Next Week Today (5/30 – 6/5)

Next Week Today is a selection of our picks from the upcoming week’s events. We’ll give you juuuuuust enough detail to whet your whistle, and then let you do the digging. In other words, these are the events we recommend giving a second, perhaps even third glance as you wend your way along the path to entertainment.

Lots to cover this week, let’s just dive right in. TL;DR, music for days, plus a few other nuggets.


Freakscene: The Story of Dinosaur Jr. (Sidewalk Cinema, 7 p.m., $12.25) — This is a one-off showing of 2021’s documentary homage to pioneering rock group Dinosaur Jr., chock full of archival footage and interviews with bandmates J Mascis, Lou Barlow and Murph, as well as a star-studded parade of folks who they influenced. Sure to be a good time for Dinosaur Jr. fans, but interesting enough as a story on its own merits to be worth viewing for DJ novices.

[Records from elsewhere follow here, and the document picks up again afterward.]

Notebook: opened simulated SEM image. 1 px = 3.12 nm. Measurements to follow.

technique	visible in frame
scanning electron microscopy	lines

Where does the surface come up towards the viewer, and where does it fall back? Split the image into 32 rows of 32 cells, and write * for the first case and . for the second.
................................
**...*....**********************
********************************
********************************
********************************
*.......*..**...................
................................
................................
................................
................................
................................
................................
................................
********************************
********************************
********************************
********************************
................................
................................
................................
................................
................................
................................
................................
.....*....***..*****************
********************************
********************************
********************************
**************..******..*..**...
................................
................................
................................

Hidden in Plain Sight: Queer Art in a Deep Southern Museum (Birmingham Museum of Art, 11 a.m., Free) — Dr. Graham C. Boettcher, the R. Hugh Daniel Director of the Birmingham Museum of Art, offers this talk on the history of LGBTQ art and artists in the BMA’s collection, including a section on Birmingham-based artists whose works include LGBTQ themes.

Yngwie Malmsteen / Kurt Deimer (Iron City, 8 p.m., $35-$45) — No matter what you feel about 80’s metal, there is no denying that when it comes to tickling the ol’ electrified six-string Yngwie Malmsteen is virtuosity personified. Once rated the ninth-greatest electric-guitar player of all time by Time magazine (Jimi was first), he name-checks Bach as inspiration for his “neoclassical” sound.

Flyin’ Hot Saucers with Vital & Moon Circle (The Nick, 9 p.m., $7/$10) — I’m always a little wary when a band describes themselves as the “mutant offspring” of this and that genre; it has the whiff of uncertainty about it. But Nashville duo Flyin’ Hot Saucers are certainly doing some confident pot-stirring with their stated genres (which include art-rock, psychedelic, progressive, experimental and indie rock). A quick trip over to Spotify reveals plenty of White-Rabbit-tinged vocals over indie-rock riffs, but also complete genre shifts into country and folk. Should make for an interesting evening.


Big K.R.I.T. Digital Roses Tour / ELHAE / Price (Iron City, 8 p.m., $27-$212) — Imagine my surprise when I discovered that Big K.R.I.T.’s Wikipedia page name-checks Mayor Randall Woodfin, saying that according to an article in Birmingham Magazine Big K.R.I.T. is “one of the favorite artists of the current Birmingham Mayor” and that two of his tracks were on Mayor Woodfin’s Mayoral Mixtape Spotify playlist in 2021. I looked, and he’s also on a bunch of the mayor’s other playlists as well. So, I guess what I’m saying is…Big K.R.I.T. is great and all, but I think the mayor might be at this show, y’all! Wanna go say hi?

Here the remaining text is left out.